5 rows × 379 columns

def plot_book(stock_id, time_id, train=train): 
    """Plots book and trade data for single stock and time combination. 
    This is to try and tease out indicators for especially large errors."""
    mask = (train.stock_id == stock_id) & (train.time_id == time_id)
    target, pred, spe, realized_volatitlity, pred_percentile, target_percentile, \
    realized_volatitlity_percentile, size_sum, ratio \
        = train.loc[mask, ['target', 'pred', 'spe', 
                           'log_return_realized_volatility',
                           'pred_percentile', 
                           'target_percentile', 
                           'log_return_realized_volatility_percentile', 
                           'size_sum', 
                           'ratio'
                          ]].values[0].round(5)
    
    bt = load_bt(DATA_RAW, stock_id, 'train')
    bt['wap'] = (bt['bid_price1'] * bt['ask_size1'] + bt['ask_price1'] * bt['bid_size1']) /\
                          (bt['bid_size1'] + bt['ask_size1'])
    bt['total_bid_size'] = bt['bid_size1'] + bt['bid_size2']
    bt['total_ask_size'] = bt['ask_size1'] + bt['ask_size2']
    book = bt[bt.time_id == time_id].set_index('seconds_in_bucket')
    
    fig, axes = plt.subplots(3, 1, figsize=(15, 15))
    
    cmap = {'ask_price1': 'yellow', 
            'ask_price2': 'khaki',
            'ask_size1': 'yellow', 
            'ask_size2': 'khaki',
            'bid_price1': 'blue', 
            'bid_price2': 'lightblue', 
            'bid_size1': 'blue', 
            'bid_size2': 'lightblue',
            'total_ask_size': 'yellow', 
            'total_bid_size': 'blue', 
            'wap': 'green', 
            'size': 'red', 
            'price': 'red', 
           }
    
    book[['ask_price2', 'ask_price1', 'bid_price1',  'bid_price2', 'wap', 'price']].plot(ax=axes[0], color=cmap)
    book[['bid_size1', 'ask_size1', 'bid_size2','ask_size2']].plot(ax=axes[1], color=cmap)
    book[['total_bid_size', 'total_ask_size']].plot(ax=axes[2], color=cmap)
    book[['size']].plot(marker='o', ax=axes[1], color=cmap)

    
    axes[0].set_title('Price info')
    axes[1].set_title('Size info')
    axes[2].set_title('Total size info')
    axes[0].legend(loc='upper left')
    axes[1].legend(loc='upper left')
    axes[2].legend(loc='upper left')
    
    fig.suptitle(f'\
        Stock: {stock_id}         missing seconds: {600 - len(book)}\n\
        Time_id: {time_id}\n\
        spe: {spe} \n\
        target: {target} \n\
        pred: {pred} \n\
        realized_volatitlity: {realized_volatitlity},\n\n\
        error: {round(pred - target, 5)} \n\
        target_percentile: {target_percentile} \n\
        pred_percentile: {pred_percentile} \n\
        realized_volatitlity_percentile: {realized_volatitlity_percentile}           total sales: {size_sum}         ratio: {ratio}\n')
    plt.tight_layout()
    plt.show()

train['d'] = train['pred'] - train['target']
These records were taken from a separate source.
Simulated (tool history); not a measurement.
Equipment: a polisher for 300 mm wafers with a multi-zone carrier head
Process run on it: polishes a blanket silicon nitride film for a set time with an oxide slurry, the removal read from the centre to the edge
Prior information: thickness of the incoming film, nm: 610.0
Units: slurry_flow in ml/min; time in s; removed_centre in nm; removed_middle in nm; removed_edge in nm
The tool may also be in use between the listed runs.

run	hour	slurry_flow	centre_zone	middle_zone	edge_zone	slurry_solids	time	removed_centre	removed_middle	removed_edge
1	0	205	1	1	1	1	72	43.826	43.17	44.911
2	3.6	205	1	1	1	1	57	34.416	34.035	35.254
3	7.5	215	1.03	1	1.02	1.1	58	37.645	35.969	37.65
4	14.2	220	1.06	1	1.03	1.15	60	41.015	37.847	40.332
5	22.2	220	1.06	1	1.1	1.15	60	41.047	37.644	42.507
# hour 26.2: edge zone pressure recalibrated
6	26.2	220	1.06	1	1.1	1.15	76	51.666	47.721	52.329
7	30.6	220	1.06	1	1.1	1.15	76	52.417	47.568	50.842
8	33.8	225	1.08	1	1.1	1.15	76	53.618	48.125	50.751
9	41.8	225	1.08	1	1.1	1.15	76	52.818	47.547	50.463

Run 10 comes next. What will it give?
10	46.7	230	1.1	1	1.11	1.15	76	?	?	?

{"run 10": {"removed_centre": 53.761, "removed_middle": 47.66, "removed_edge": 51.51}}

Plotting rows with a large absolute error

for stock_id, time_id in train.sort_values('d', ascending=False)[['stock_id', 'time_id']].values[: 10]: 
    plot_book(stock_id, time_id)

def mean_decay(x, decay=.9, step=-1, axis=0): 
    """Returns sum with exponential decay, step = -1
    for the end of the array to matter the most."""
    weights = np.power(decay, np.arange(x.shape[axis])[::step]).astype(np.float32)
    return np.sum(weights * x, axis=axis) / weights.sum()

Plotting top 3 instances for each of the top 5 worst scoring time_ids

for t in top_5_worst_times: 
    tmp = train[train.time_id == t].sort_values('spe', ascending=False)
    for stock_id, time_id in tmp[['stock_id', 'time_id']].values[: 3]: 
        plot_book(stock_id, time_id)

Lets look at the most penalized instances and see if we can see a pattern.

low = train.sort_values('log_return_realized_volatility')

Plotting rows with low volatiltiy during the 10 minutes of input data for reference

Lets see what the lowest volatility instances look like before looking at the instances where we went from high volatility to a low target

for stock_id, time_id in low[['stock_id', 'time_id']].values[: 10]: 
    plot_book(stock_id, time_id)

They all have a very low ratio of sales to ask and bid size

Plotting the worst scoring rows of stock 31, the worst scoring stock

for stock_id, time_id in top_spe[top_spe.stock_id != 31][['stock_id', 'time_id']].values[: 10]: 
    plot_book(stock_id, time_id)

Plotting the first 10 rows of stock 31 to compare to the worst scoring rows

for stock_id, time_id in train[train.stock_id == 31][['stock_id', 'time_id']].values[: 10]: 
    plot_book(stock_id, time_id)

Plotting random rows with average measured realized_volatitliy

comp = train[(train.log_return_realized_volatility_percentile < 60) & (train.log_return_realized_volatility_percentile > 40)]
for stock_id, time_id in comp[['stock_id', 'time_id']].values[:10]: 
    plot_book(stock_id, time_id)

I can’t see any obvious patterns in these plots that I could use to create different features than I already have.